Friday, September 7, 2012

Ode To Summer

Good riddance, summer. Fuck you.

OK, that might be a little aggressive, but there are a variety of reasons that I'm as excited as a welfare kid on Christmas that fall is upon us.

I was talking to a friend of mine the other day, and because she clearly doesn't know me at all is a courteous person, she asked, "I'm devastated that summer is over, aren't you?" Not. One. Bit.  The thing is, I haven't liked summer since I moved out of my mother's house back in '04.  It's not that she was some demigod that single-handedly perfected summer for 18 years of my life.  If anything, her air conditioning rules haunt my dreams and often I break into a sweat just thinking about it. Summers before 2004 were carefree.  If there were jobs, they revolved around maintaining a solid tan.  There was so little responsibility, I'm surprised I even made it out of bed in the afternoon morning.  Those days are long gone.  Now summers consist of the same responsibilities of spring, fall, and winter, but summer brings one element the other seasons do not: sweating like a 16 year old before the morning after pill could be purchased over-the-counter. 

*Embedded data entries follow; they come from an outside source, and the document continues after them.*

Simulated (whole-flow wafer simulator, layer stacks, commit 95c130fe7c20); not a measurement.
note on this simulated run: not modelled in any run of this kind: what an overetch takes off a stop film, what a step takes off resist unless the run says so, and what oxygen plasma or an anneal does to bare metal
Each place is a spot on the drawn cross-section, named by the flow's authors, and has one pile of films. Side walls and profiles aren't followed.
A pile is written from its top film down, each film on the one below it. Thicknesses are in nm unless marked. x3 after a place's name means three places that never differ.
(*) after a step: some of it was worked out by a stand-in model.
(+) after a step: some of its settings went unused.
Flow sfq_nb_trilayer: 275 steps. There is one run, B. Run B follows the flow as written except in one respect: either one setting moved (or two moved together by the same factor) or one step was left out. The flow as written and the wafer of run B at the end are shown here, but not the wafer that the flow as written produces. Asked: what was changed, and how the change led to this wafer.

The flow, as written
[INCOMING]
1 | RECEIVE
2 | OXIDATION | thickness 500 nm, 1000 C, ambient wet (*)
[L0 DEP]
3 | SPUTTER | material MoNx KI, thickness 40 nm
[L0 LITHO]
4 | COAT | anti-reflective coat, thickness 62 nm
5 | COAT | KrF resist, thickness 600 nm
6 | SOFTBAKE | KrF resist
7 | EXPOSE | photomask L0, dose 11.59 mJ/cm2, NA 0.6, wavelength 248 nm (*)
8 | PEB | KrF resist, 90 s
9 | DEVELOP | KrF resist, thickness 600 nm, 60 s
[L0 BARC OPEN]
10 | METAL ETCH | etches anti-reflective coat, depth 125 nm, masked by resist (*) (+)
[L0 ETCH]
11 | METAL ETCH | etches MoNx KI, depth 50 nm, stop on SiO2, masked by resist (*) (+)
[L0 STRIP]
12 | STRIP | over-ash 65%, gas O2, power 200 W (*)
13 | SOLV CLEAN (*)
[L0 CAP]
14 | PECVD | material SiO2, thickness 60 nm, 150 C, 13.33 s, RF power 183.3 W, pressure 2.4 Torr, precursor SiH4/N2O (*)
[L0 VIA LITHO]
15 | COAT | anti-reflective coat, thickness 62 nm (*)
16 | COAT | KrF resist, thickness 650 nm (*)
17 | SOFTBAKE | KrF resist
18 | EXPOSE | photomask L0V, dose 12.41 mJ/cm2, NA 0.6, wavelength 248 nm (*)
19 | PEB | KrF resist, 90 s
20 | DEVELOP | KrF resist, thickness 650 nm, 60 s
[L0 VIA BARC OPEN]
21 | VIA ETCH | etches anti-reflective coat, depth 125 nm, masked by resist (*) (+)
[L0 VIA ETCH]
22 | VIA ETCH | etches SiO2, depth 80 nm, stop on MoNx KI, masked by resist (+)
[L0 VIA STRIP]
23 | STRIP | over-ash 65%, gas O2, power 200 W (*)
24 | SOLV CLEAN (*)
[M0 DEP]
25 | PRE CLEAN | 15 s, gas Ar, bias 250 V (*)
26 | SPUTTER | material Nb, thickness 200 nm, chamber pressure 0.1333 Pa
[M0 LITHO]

I sweat worse than anyone I know, and many of my friends can attest to this.  It's uncomfortable, embarrassing at times, and sours my mood to rival that of a native New Yorker.  I get it - I choose to live in a city that boasts "seasons," and often time those seasons come with certain elements.  Summer's being humidity, of course. 

(Source)
Growing up in Vegas, we didn't even have "weather" let alone "seasons." So, perhaps I might be able to blame my body's reaction on my upbringing; hell, I blame everything else on it, why not this too. I was reared in dry heat, dry scorching heat (I remember having to wear oven mitts to handle the steering wheel and still have remnants of scarring from a seat belt burn or two). Now, I'm plagued with humidity. 

Humidity is the more uncomfortable than inserting a tampon incorrectly, and both remind you of how torturous movement can be. I can't walk to the subway at 8:00am without breaking into a full sweat, much like the man in this picture. No exaggeration.  My morning shower is immediately null and void as I leave my apartment, and I yearn to arrive at the office, open my top drawer, and re-shower with baby wipes like a prostitute. Not to mention, it's hard to navigate being hit on in the summer.  When a guy tells me I'm hot, I'm not sure if it's a compliment or he wants to offer me a towel. Ugh, I hate summer.

Worse yet, apart from the sweating, summer reminds me that I'm poor.  I really dislike poor people (who doesn't), and having to dislike myself more than usual for an entire season is beyond tiring and surely detrimental to the longevity of my mental stability. My reaction to Hamptons status updates clogging my newsfeed is to immediately turn up the A/C fan speed.  A/C is my Hamptons pool, and Coors Light is my Prosecco. Not only am I a broke version of Hamptons partying alone in my apartment, I'm creating a wider monetary gap between myself and the "summering" assholes with the amount I'm spending on power to keep that A/C going.  It's a lose-lose season for me. 

The only time I have been able to use "summer" as a verb was while vacationing in Nantucket in 2007. If that wasn't a prediction for my future "summering," I don't know what was. I was surrounded by Vineyard Vines and pearls while I searched for beach volleyball tournaments and keg parties (you can take the girl out of Manhattan Beach, CA, but you can't take the alcoholic tendencies out of the girl - I think that's the saying). I could tell my social inappropriateness was never going to mesh with the east coast summer style. Should've weighed that reality a bit more when deciding on my cross-country move. I'll just have to chalk that up as one more bad decision, that, in turn, has created wonderful stories.

In summation, I cannot wait to sit on fall's face and bid summer adieu, Coors Light in hand.